Todd Williams

Todd Williams

Todd Williams

Jacobs Engineering | "PFAS in Biosolids Composts"

South Lyon, MI |

USCC Member

Mr. Williams has a 40-year career in environmental engineering with operating and design experience and specific emphasis in biosolids management planning, and product utilization. Todd has assisted many wastewater utilities, agencies and communities throughout North America in developing sustainable biosolids management programs and is a recognized biosolids composting facility design expert. He has direct experience with established and emerging biosolids treatment technologies such as digestion, drying, pyrolysis, gasification and composting. Todd is the past Chair of the Water Environment Federation’s Residuals and Biosolids Committee and currently serves as Jacobs Engineering’s Residuals Resource Recovery Practice Leader.

Session Code: C3

Session Name: Chemical Contamination

Session Time: Wed, January 27, Round 3, 12-1:15 PM EST

Session Description: While physical contaminants like plastic and glass are obvious headaches for compost manufacturers, chemical contamination has been getting headlines around the country. Get updates and learn what you can do to protect yourself from two of these: Persistent Herbicide and PFAS.

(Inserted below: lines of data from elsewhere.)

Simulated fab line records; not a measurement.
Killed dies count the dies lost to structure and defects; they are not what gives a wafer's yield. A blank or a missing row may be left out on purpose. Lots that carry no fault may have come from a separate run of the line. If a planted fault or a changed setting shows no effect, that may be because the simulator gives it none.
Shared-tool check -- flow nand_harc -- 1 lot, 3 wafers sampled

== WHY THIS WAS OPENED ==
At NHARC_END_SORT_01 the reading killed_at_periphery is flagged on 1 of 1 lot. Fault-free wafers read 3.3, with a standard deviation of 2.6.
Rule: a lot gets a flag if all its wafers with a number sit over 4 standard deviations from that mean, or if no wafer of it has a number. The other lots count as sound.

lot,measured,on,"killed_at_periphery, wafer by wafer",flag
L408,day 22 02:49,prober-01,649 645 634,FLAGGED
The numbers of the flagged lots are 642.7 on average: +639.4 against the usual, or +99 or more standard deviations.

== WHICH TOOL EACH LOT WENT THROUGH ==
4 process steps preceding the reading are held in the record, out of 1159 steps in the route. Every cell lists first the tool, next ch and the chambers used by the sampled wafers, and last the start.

Presentation Title: PFAS in Biosolids Composts

Presentation Description: Per- and Poly- Fluoroalkyl Substances  (PFAS) are a large family of organic compounds, including more than 3,000 synthetic fluorinated organic chemicals used since the 1940s. PFAS have unique surfactant properties that make them repel both water and oil. Because of these properties, they have been used extensively in firefighting foams, surface coatings, and protectant formulations for consumer products, including paper and cardboard packaging products, carpets, leather products and clothing, construction materials, and nonstick coatings. Manufacturers of these items often discharge to water resource recovery facilities (WRRF’s). Landfill leachate discharge and household sewage are also common sources of PFAS in WRRF influent. Conventional sewage treatment methods do not efficiently remove PFAS which are resilient to degradation tend to sequester to the treated solids produced and the resultant biosolids.

Application of biosolids from WRRFs as a soil amendment can result in a transfer of PFAS to soil, which can potentially leach to groundwater or be available for uptake by plants and soil organisms and biomagnify to grazing livestock. PFAS have been detected in soils, groundwater, crops, and livestock near agricultural fields that receive industrially impacted or PFAS-contaminated biosolids products, fueling public concern.  Recently Jacobs has performed testing of several composts produced from non-industrially impacted biosolids to assess the concentration of PFAS compounds in biosolids based compost products.  Samples were analyzed for 24 PFAS compounds.

This presentation will provide information regarding the measured concentrations of PFAS in these biosolids based compost products, as well as the material components used to generate the compost. If various state biosolids PFAS guidance concentrations are developed by the time of the conference, the concentrations measured will be compared against such guidance values. This information will be useful for planners, administrators, engineers and operators who are considering the development of biosolids composting operations.